8/28-8/30: Lecture Notes

In last week’s lecture, we covered a basic gradient descent algorithm with a fixed \eta . We also found the maximum number of iterations this algorithm can take, \frac{D^2 L^2}{\epsilon ^2} . Unfortunately, this is not polynomial in the length of the inputs. The length of the \epsilon input is only \log \epsilon , so the algorithm is exponential in the length of this input.

Fortunately, a slight change to the gradient descent algorithm can achieve polynomial runtime. The key idea behind this modification is to alter \eta at each update to find the best value for the next step. The new gradient descent algorithm is:

While \|\nabla f(x)\|^2 > \alpha\epsilon ,

  • find \delta that minimizes f(x_t - \delta\nabla f(x)) ,
  • set x^{t+1} = x^t - \delta\nabla f(x) .

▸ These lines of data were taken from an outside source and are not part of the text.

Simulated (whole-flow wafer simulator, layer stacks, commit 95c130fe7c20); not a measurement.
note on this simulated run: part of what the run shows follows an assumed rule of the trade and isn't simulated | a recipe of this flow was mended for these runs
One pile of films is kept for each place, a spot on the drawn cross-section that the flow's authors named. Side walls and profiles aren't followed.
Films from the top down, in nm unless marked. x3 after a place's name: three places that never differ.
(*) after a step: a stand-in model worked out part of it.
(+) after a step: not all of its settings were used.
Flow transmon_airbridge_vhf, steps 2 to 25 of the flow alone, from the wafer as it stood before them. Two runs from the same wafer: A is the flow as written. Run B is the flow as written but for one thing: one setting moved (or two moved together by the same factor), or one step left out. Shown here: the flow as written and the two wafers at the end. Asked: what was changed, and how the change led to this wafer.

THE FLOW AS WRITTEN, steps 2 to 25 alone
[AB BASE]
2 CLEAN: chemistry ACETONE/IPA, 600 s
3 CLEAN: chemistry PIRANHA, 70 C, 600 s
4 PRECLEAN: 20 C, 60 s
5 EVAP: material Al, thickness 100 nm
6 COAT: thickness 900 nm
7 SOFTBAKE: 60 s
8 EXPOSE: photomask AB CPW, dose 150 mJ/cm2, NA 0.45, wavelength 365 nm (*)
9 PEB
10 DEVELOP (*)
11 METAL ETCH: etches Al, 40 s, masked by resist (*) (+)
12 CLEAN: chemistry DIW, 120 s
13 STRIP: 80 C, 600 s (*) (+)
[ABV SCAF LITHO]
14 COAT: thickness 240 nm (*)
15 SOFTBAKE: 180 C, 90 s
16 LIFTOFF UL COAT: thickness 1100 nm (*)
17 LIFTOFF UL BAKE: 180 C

This new algorithm requires stronger assumptions than the basic gradient descent algorithm. It requires the function to be not just convex, but strongly convex (recall the definition of \alpha -strongly convex from last week’s lecture, \forall y, y^\mathsf{T} \nabla^2 f(x)y > \alpha \|y\|^2 ). It also requires a similar upper bound for the Hessian.

Lemma. \forall y, y^\mathsf{T} \nabla^2 f(x)y < \beta \|y\|^2 implies that

f(x) + \nabla f(x) (y-x) + \alpha \|y-x\|^2 \leq f(y) \leq f(x) + \nabla f(x) (y-x) + \beta \|y-x\|^2

for all x and y .

Theorem 1. For an \alpha -strongly convex function f , assume that f(x^0) \leq \min f(x) + A , where A is some arbitrary large value.  Further suppose that for all x, y ,

\alpha \|y\|^2 \leq y^\mathsf{T} \nabla^2 f(x) y \leq \beta \|y\|^2

Then, the modified gradient descent algorithm finds a point x such that f(x) \leq \min f(x) + \epsilon in at most O(\frac{\beta}{\alpha} \log \frac{A}{\epsilon}) steps.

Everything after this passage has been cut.